Supporting the “Secret War”
CIA Air Operations in Laos, 1955-1974
William M. Leary
The largest paramilitary operations ever undertaken by the CIA took place in the small Southeast Asian Kingdom of Laos. For more than 13 years, the Agency directed native forces that fought major North Vietnamese units to a standstill. Although the country eventually fell to the Communists, the CIA remained proud of its accomplishments in Laos. As Director of Central Intelligence (DCI) Richard Helms later observed: “This was a major operation for the Agency. . . . It took manpower; it took specially qualified manpower; it was dangerous; it was difficult.” The CIA, he contended, did “a superb job.” 1
Air America, an airline secretly owned by the CIA, was a vital component in the Agency’s operations in Laos. By the summer of 1970, the airline had some two dozen twin-engine transports, another two dozen short-takeoff-and-landing (STOL) aircraft, and some 30 helicopters dedicated to operations in Laos. There were more than 300 pilots, copilots, flight mechanics, and air-freight specialists flying out of Laos and Thailand. During 1970, Air America airdropped or landed 46 million pounds of foodstuffs–mainly rice–in Laos. Helicopter flight time reached more than 4,000 hours a month in the same year. Air America crews transported tens of thousands of troops and refugees, flew emergency medevac missions and rescued downed airmen throughout Laos, inserted and extracted road-watch teams, flew nighttime airdrop missions over the Ho Chi Minh Trail, monitored sensors along infiltration routes, conducted a highly successful photoreconnaissance program, and engaged in numerous clandestine missions using night-vision glasses and state-of-the-art electronic equipment. Without Air America’s presence, the CIA’s effort in Laos could not have been sustained.
A Distorted View
Air America’s public image has fared poorly. The 1990 movie Air America is largely responsible for this. It featured a cynical CIA officer who arranged for the airline to fly opium to the administrative capital of Vientiane for a corrupt Asian general–loosely modeled on Vang Pao, a military leader of the mountain-region-based Hmong ethnic group. The film depicts the CIA man as having the opium processed into heroin in a factory just down the street from the favorite bar of Air America’s pilots. The Asian general, in return, supplied men to fight the war, plus a financial kickback to the CIA. Ultimately, we learn that the Communist versus anti-Communist war in Laos was merely a facade for the real war, which was fought for control of the area’s opium fields.

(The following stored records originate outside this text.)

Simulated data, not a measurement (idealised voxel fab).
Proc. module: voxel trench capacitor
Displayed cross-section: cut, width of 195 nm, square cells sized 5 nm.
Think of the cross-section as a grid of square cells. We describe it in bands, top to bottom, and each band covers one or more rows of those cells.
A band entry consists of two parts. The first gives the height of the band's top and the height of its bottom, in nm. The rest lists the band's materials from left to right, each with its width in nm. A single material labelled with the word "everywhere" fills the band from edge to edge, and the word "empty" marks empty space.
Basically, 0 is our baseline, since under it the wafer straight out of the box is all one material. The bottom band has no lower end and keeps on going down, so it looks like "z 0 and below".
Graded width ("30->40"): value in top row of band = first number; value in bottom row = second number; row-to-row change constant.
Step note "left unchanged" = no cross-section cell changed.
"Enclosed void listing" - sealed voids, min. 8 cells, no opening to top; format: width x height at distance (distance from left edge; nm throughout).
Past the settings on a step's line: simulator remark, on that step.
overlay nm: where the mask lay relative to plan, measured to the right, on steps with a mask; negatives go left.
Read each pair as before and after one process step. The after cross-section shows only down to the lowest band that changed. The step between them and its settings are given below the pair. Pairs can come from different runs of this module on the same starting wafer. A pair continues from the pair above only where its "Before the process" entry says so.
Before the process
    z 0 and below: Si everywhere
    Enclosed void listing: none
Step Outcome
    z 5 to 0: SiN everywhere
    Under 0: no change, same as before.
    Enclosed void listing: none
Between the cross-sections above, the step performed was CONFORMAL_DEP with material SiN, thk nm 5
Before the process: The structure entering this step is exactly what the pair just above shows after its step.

Air America pilots in this film are portrayed as skilled at landing damaged airplanes, but basically as a wildly unprofessional menagerie of party animals, including a few borderline psychotics. These ill-disciplined airmen are not the villains of the story; they are merely pawns in a drug game that they either disdain or oppose outright.
A Bum Rap
The connection among Air America, the CIA, and the drug trade in Laos lingers in the public mind. The film, according to the credits, was based on Christopher Robbins’s book about the airline, first published in 1979 under the title Air America. 2 Although Robbins later claimed that the movie distorted his book, 3 it closely followed the book’s theme if not its details. Both movie and book contend that the CIA condoned a drug trade conducted by a Laotian client; both agree that Air America provided the essential transportation for the trade; and both portray the pilots sympathetically.
Robbins provides factual details that the movie lacks. Citing Alfred W. McCoy’s 1972 study, The Politics of Heroin in Southeast Asia, he relates how Air America helicopters collected the opium harvests of 1970 and 1971, then flew the crop to Vang Pao’s base at Long Tieng in the mountains of northern Laos, where it was turned into heroin at the general’s drug laboratory. 4
My nearly two decades of research indicate that Air America was not involved in the drug trade. As Joseph Westermeyer, who spent the years 1965 to 1975 in Laos as a physician, public health worker, and researcher, wrote in Poppies, Pipes, and People: “American-owned airlines never knowingly transported opium in or out of Laos, nor did their American pilots ever profit from its transport. Yet every plane in Laos undoubtedly carried opium at some time, unknown to the pilot and his superiors–just as had virtually every pedicab, every Mekong River sampan, and every missionary jeep between China and the Gulf of Siam.” 5
If the CIA was not involved in the drug trade, it did know about it. As former DCI William Colby acknowledged, the Agency did little about it during the 1960s, but later took action against the traders as drugs became a problem among American troops in Vietnam. The CIA’s main focus in Laos remained on fighting the war, not on policing the drug trade.